Mickey chills out on Mars while a robot servant brings him drinks – drinks that he’s too lazy to even lift his arms to hold, the robot just pops the straw right in his mouth. If I were a political cartoonist I’m sure I could turn this into a panel highlighting the Disney Corporation’s eventual desire to spread their tendrils beyond the Earth itself, but alas I lack the laser-sharp wit and clear thinking of most political cartoonists.


I know his name’s in the title and everything, but a lot of the puzzles seem to go out of their way to remind you that Mickey Mouse is the coolest dude ever and you cannot hope to ever approach even one percent of his incandescent magnitude. Mickey is the alpha and the omega, the standard against which all others are judged and found wanting. That’s why he gets to be the guitarist in the “MM Band” - and you can guess what “MM” stands for. His coolness is rather undercut by the fact he fashioned his guitar from the anchor of Barbie’s Dream Yacht, but he pulls it back with a rather snazzy shirt.
As expected, viewing the animation for this puzzle plays a brief snippet of the band. Mickey and Goofy want to rock, but Donald uses his curiously massive hands to throttle his saxophone into playing a completely unrelated jazz riff. Ever the rebel, is Donald.


Mickey’s also a sports star, naturally – here we seem him on the gridiron, showing some rare fallibility as he fumbles a pass before eventually recovering the ball and presumably scoring both a touchdown and all the mousey cheerleaders. The thing is, these scenes aren’t fully animated, so Mickey’s body stays in place while his limbs awkwardly rotate. Disney is a company that specialises in imagination, which is handy because you’ll need a lot of imagination to believe that Mickey’s actually playing American football.
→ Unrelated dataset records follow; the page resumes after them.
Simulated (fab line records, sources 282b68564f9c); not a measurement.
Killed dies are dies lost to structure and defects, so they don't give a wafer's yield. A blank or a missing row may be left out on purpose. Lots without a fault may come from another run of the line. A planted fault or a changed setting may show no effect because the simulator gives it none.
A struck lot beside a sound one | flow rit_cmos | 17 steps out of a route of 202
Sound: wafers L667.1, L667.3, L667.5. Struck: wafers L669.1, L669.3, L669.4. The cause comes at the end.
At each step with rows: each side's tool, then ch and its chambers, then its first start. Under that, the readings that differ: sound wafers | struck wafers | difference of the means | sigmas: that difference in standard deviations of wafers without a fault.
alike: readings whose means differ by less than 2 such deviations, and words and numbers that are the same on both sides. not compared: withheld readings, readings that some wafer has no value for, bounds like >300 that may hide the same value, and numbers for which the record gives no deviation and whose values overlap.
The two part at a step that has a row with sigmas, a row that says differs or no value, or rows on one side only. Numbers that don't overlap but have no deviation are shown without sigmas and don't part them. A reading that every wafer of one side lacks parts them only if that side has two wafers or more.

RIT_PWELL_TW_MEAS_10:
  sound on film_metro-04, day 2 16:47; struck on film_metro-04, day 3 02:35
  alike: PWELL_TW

Mickey’s also good at football, although scoring goals is much easier when there are no other players on the pitch. Unfortunately, no football team in the world (that I know of) wears a kit of pink shirt with a blue band, pink socks and yellow-and-green shorts – I imagine there’s some kind of rule against it to protect the opposition’s eyes – so I can’t pin Mickey down to a particular club.


Oh, and here’s where I realised there’s a different style of puzzle available to you, one where you get items rather than traditional jigsaw pieces and have to place them in the correct blanked-out areas. Obviously this does little to enliven the gameplay, but if you ever wanted to create an image where Mickey Mouse is kicking his own severed head around in from of a crowd of horrified onlookers, now’s your chance.


Mickey Mouse: Radical Skate Dude now, with a deck that’s so intensely of its time that people who are into the whole retro-80s-synthwave aesthetic could only dream of recreating a fraction of its power. Mickey’s also sporting a palm-tree-patterned shirt that I’m sure set him back about two hundred bucks at a fancy boutique.


Yet more sports with a bit of baseball, although once again the focus is on Mickey’s rampant narcissism. Notice how he wrote “I love Minnie” on the fence back there but then wrote his own name at three times the size? And a scrawled self-portrait, too. A show-off and a vandal, that’s Mickey, although thinking back to the places I used to hang out playing football when I was a kid there are a lot worse things he could have graffitied up there. It might still have involved Minnie, but not the word “love.”
Speaking of Minnie Mouse, she’s been notable by her absence so far, but all that will change now that I’m ready to insert disc two and access the second lot of puzzles. I have no shame in admitting that by this point I had resorted to setting all the puzzles to four pieces each, allowing me to complete each jigsaw in an average of eleven seconds. Hey, it means less time waiting around to see fantastic images such as…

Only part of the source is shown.